Reviews

John Pizzarelli & Jessica Molaskey: The Arc of a Love Affair

The husband-and-wife cabaret duo celebrates a decade at the Café Carlyle.

John Pizzarelli and Jessica Molaskey star in The Arc of a Love Affair at Café Carlyle.
John Pizzarelli and Jessica Molaskey star in The Arc of a Love Affair at Café Carlyle.
(© David Andrako)

"I come to sing a song about hope," Jessica Molaskey sweetly incants in the opening moments of her new show at Café Carlyle with husband John Pizzarelli. It's a lyric from Jason Robert Brown's "Hope," a number the Broadway composer just penned this month, on November 9. The song speaks of an almost unreasonable hope breaking through a mountain of disappointment: "Though I can't guarantee there's something real behind it, / I have to try to show my daughters I can find it," Molaskey sings. It's exactly the right note for this moment as we cautiously search for hope and joy wherever it can be found. From that point in the show, we are present and ready for whatever Pizzarelli and Molaskey bring to the stage.

Titled The Arc of a Love Affair, this show marks Pizzarelli and Molaskey's 10th November residency at Café Carlyle, and like a fine wine, their act only gets better with age. While neither is a great comedian or has an outsize personality, both are stellar musicians. Wisely, they put their best foot forward at the top of the show, blitzing us with four fantastic numbers in rapid succession: After "Hope" comes a breezy rendition of "You Could Drive a Person Crazy" from Stephen Sondheim's Company. That number fades into Joni Mitchell's "Help Me," which Molaskey endows with all the giddy excitement of a dangerous new love. Pizzarelli takes over with some minor-key mischief on Dave Frishberg's "Slappin' the Cakes on Me," a naughty jazz number hinged on a somewhat incomprehensible idiom.

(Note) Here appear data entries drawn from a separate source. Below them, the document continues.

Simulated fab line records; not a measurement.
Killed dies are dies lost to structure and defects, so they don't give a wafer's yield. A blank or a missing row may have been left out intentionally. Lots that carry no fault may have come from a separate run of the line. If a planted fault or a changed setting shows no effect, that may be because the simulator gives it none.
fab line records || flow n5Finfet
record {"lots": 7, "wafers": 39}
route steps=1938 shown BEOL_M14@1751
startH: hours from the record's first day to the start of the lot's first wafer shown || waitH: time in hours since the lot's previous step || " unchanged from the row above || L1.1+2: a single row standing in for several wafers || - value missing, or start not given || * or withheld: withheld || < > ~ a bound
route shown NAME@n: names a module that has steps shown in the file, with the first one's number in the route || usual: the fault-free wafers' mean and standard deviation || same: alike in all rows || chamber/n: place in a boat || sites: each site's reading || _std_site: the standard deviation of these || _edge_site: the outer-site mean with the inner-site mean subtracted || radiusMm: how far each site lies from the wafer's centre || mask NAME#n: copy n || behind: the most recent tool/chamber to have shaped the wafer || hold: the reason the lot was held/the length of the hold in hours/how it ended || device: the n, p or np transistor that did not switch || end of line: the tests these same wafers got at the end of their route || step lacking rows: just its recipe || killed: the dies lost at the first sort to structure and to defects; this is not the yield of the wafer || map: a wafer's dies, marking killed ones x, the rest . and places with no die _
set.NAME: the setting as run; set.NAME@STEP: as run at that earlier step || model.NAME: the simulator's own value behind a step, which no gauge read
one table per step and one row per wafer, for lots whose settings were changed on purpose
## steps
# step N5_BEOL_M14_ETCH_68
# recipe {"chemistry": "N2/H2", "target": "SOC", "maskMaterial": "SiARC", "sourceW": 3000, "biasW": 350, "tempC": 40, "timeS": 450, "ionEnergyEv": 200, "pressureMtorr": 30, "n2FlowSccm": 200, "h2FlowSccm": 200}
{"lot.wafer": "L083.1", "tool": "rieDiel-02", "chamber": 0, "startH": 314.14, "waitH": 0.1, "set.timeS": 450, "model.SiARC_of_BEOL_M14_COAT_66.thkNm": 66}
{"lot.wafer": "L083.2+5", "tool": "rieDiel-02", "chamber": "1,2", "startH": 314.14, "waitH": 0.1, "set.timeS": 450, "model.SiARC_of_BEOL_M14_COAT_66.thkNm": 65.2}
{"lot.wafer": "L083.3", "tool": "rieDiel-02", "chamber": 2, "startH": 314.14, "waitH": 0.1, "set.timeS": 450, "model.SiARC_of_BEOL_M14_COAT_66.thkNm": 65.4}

Bassist Jay Leonhart (center) backs up husband-and-wife cabaret act John Pizzarelli and Jessica Molaskey.
Bassist Jay Leonhart (center) backs up husband-and-wife cabaret act John Pizzarelli and Jessica Molaskey.
(© David Andrako)

An accomplished stage actress, Molaskey is particularly deft in her interpretation of the songs of Joni Mitchell. She seems to imbibe the whole room as she draws out the vowels in the lyric "I could drink a case of you." We can visualize her drawing that map of Canada on the back of a cartoon coaster.

As usual, Pizzarelli plays the guitar throughout, wowing us with an energetic instrumental arrangement of "Brotherhood of Man" from Frank Loesser's How to Succeed in Business Without Really Trying. He scats as he plays, tossing the spotlight over to bassist Jay Leonhart, who dexterously glides across the fingerboard. Meanwhile, pianist Konrad Paszkudzki approaches the ivories with a gentle but confident attack. Every note is deliberate and clear on his improvised solos, so that nothing feels fudged or half-considered. This is even more impressive considering his relative youth: Pizzarelli points out that his pianist is a good 50 years younger than his bassist, making this band an impressive multigenerational collaboration.

Like in previous shows, Pizzarelli and Molaskey present unexpected arrangements of well-known standards that crack open something fundamental about the song. Pizzarelli's mellow rendition (he calls it a "James Taylorization") of "You've Got to Be Carefully Taught" from South Pacific is the first time I've heard the song not come off as preachy or self-righteous. Pizzarelli's matter-of-fact, almost demure delivery conveys multiple emotions: muted anger, disappointment, and hope for a kinder tomorrow beyond this seemingly irredeemable today. The couple proves the durability of the Rodgers and Hammerstein catalogue with a bossa nova setting of "I Have Dreamed" from The King and I — undeniably powerful in its restrained elegance. For Pizzarelli and Molaskey, less is consistently more.

John Pizzarelli plays guitar as pianist Konrad Paszkudzki looks on.
John Pizzarelli plays guitar as pianist Konrad Paszkudzki looks on.
(© David Andrako)

The night would be incomplete without a tribute to the late Leonard Cohen (who died on November 7), and the Pizzarelli-Molaskeys deliver one that feels like a wallop upside the head. Molaskey incants Cohen's prescient lyrics to "Everybody Knows" with menacing clarity, like Cassandra predicting the fall of Troy:

Everybody knows that the dice are loaded
Everybody rolls with their fingers crossed
Everybody knows that the war is over
Everybody knows the good guys lost
Everybody knows the fight was fixed
The poor stay poor, the rich get rich
That's how it goes
Everybody knows.

This bitter pessimism feel like a far cry from the grasping optimism of the Brown number at the beginning of the show, but Pizzarelli and Molaskey are experienced enough to know that the arc of a good cabaret act (like the arc of a good love affair) doesn't bend in a smooth curve. Rather, its vitality stems from its unpredictability. Our souls may ache from the experience, but we cannot turn away.